The general problem I face is that I have N producers emitting events which must be processed in order with respect to each producer, but can be interleaved with the events emitted from other producers in the final consumer step. In addition, the number of events emitted from each producer must be able to be buffered up to a configurable limit, again on a per producer basis. This upper limit must be enforced in such a way that code pushing events into this pipeline can detect when the buffer is full and take appropriate action. I’m also writing this code to be consumed by another application.
In the general approach I’m considering, the application using mine as a dependency will start up a Producer per connected user and in my application I will start up a Buffer (:consumer_producer) per Producer for the purposes of buffering the input. These buffering stages will then forward the input to the final Consumer stage, which will have a number of consumers equal to some multiple of the number of cores on the machine and will process the input from all user specific stages.

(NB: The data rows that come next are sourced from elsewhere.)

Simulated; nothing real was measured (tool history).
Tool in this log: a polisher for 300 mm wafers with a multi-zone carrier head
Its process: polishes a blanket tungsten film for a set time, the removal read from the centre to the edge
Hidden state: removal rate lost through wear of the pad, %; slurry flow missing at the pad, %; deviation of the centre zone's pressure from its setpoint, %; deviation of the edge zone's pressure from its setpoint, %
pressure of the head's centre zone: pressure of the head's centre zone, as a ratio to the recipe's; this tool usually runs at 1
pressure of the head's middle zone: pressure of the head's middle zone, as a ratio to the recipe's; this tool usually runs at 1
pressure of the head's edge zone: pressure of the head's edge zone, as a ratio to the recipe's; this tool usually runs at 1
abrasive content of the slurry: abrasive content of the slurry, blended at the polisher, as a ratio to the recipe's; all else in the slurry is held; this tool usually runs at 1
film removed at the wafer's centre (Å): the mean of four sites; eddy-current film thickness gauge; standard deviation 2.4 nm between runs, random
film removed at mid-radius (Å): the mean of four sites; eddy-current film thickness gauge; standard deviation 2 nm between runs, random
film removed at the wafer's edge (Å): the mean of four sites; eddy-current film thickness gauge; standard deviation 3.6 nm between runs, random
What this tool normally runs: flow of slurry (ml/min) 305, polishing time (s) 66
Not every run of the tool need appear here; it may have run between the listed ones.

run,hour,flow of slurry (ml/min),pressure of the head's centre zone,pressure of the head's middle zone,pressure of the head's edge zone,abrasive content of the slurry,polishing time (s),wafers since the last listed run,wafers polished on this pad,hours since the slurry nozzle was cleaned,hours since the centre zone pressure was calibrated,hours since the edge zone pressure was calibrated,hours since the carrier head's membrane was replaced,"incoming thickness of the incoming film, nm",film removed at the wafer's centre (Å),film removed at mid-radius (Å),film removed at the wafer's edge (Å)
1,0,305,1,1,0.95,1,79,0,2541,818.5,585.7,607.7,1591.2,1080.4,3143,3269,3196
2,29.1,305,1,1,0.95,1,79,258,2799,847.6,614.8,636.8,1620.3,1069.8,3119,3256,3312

It seems like my requirement of being able to buffer the input is an easy one to achieve. As long as I set the max_demand in my Buffer correctly and as long as the Producer only acknowledges events when they are emitted to the Buffer, code submitting events into the pipeline should be able to correctly handle the case that the buffer is full.
One assumption I’m working on is that given a pipeline with a chain of single producers/consumers that any series of events will be processed in the order that they are produced. Working on this assumption, the only thing I then have left to do is wire the stages up in such a way that no further events can be emitted past the buffer until the last emitted event is processed. The only thing is I can’t figure out how to do this without having the pipeline end with the Buffer, having it as a consumer, and then having the Buffer submit work one-by-one to a worker pool for processing. So rather than having N producers piping into a single set of consumers in one large pipeline, I’d have N separate pipelines and a separate worker pool.
Is there a way to fulfill my requirements using GenStage for the entire process, or does my need to serialize the processing of each event on a per-producer basis throw too big of a wrench in the works?